‘An absolute epic work’: Spokane Symphony’s Masterworks 8 faces 90 minutes of nonstop music with Verdi’s “Requiem”
The reputation of some distinct pieces of music precedes them. The kind that sends shivers down spines and evokes goosebumps, no matter how many centuries seem to pass . Giuseppe Verdi’s “Requiem” is one of those pieces.
“It’s an absolute epic work,” said James Lowe, conductor and music director of the Spokane Symphony. “It’s one of the single greatest choral works in literature.”
Although initially planned to be a collaborative project, Verdi wrote the entire piece himself after the death of renowned Italian poet Alessandro Manzoni. Although Verdi’s version follows that of a Roman Catholic Mass for the Dead, like any other requiem, there are variations in theme and inspiration that make it stand out.

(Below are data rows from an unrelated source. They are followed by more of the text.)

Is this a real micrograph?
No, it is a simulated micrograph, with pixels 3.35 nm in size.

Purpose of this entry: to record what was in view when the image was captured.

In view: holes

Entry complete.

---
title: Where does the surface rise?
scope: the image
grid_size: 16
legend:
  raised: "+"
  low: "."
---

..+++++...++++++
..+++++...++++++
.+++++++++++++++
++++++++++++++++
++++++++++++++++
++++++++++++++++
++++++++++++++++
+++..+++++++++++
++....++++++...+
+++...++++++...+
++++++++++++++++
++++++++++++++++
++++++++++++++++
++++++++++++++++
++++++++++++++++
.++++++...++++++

“This feels like a piece that’s so much more about mortality,” Lowe said. “This is someone looking at their own life and kind of pleading for their salvation and being terrified by what’s to come.”
Take Mozart’s famed “Requiem in D Minor” for example. The legendary composer was inspired by his dedication to God and the Catholic Church; meanwhile, Verdi was much less confident in religion, the church and the sheer ambivalence of existence itself.
“This comes from a different place than, say, the Mozart Requiem,” Lowe said. “This music comes from a very human and humane place. He’s not so much looking at the idea of heaven so much as the idea of what it means to be mortal.”
The drama and haunting grandiosity of death is captured, in part, due to the piece’s large focus on the choir and vocal soloists. When the Spokane Symphony performs Verdi’s “Requiem” on Saturday and Sunday, they will be joined by the Spokane Symphony Chorale, consisting of volunteers.
“I love every time I get to work with the chorale,” Lowe said. “Dr. Meg Stohlmann, our chorale director, is absolutely superb and spends a lot of time really whipping them into shape. So, by the time I come along, all the hard work has been done, and I can just add on little sprinkles atop all the work she’s already put in.”
The monumental piece is roughly 90 straight minutes of performance – no intermission, no break, just an hour and a half of attempting to interpret what is known as one of the most intense pieces of music to be born from the Romantic era. Although one might think the bold, brash moments would be the most difficult, Lowe is inclined to believe the quiet, slow sections are much more tiring.
“What frightens me more as the conductor is there’s so much music that is incredibly quiet,” Lowe said. “He writes very, very soft dynamics. And just when you think it’s the softest it can go, he asks you to go even softer … It’s more draining to sustain something very, very quietly.”
Throughout the work, a vast range of human emotions are explored by Verdi. From somber mourning and grief to absolutely intense, even horrifying moments of terror and confused rage, the audience is taken on a true orchestral rollercoaster from beginning to end.
“It ends very, very quietly,” Lowe said. “Having had this huge orchestra, huge choral and four soloists working for 90 minutes, it ends with this very gentle, quiet, C major chord that somehow doesn’t feel resolved. It doesn’t feel settled at the end.
“It feels like it ends slightly on a question mark.”
The true experience of Verdi’s “Requiem,” from deafening quiet to sheer walls of sound, will be captured within the long concert hall of the Fox Theater – designed to let sound ring.
“What I would hope is people come and experience this incredible work live, which is very different from hearing it on a recording,” Lowe said. “It gives a moment to reflect themselves, and to think and to feel what Verdi himself felt.”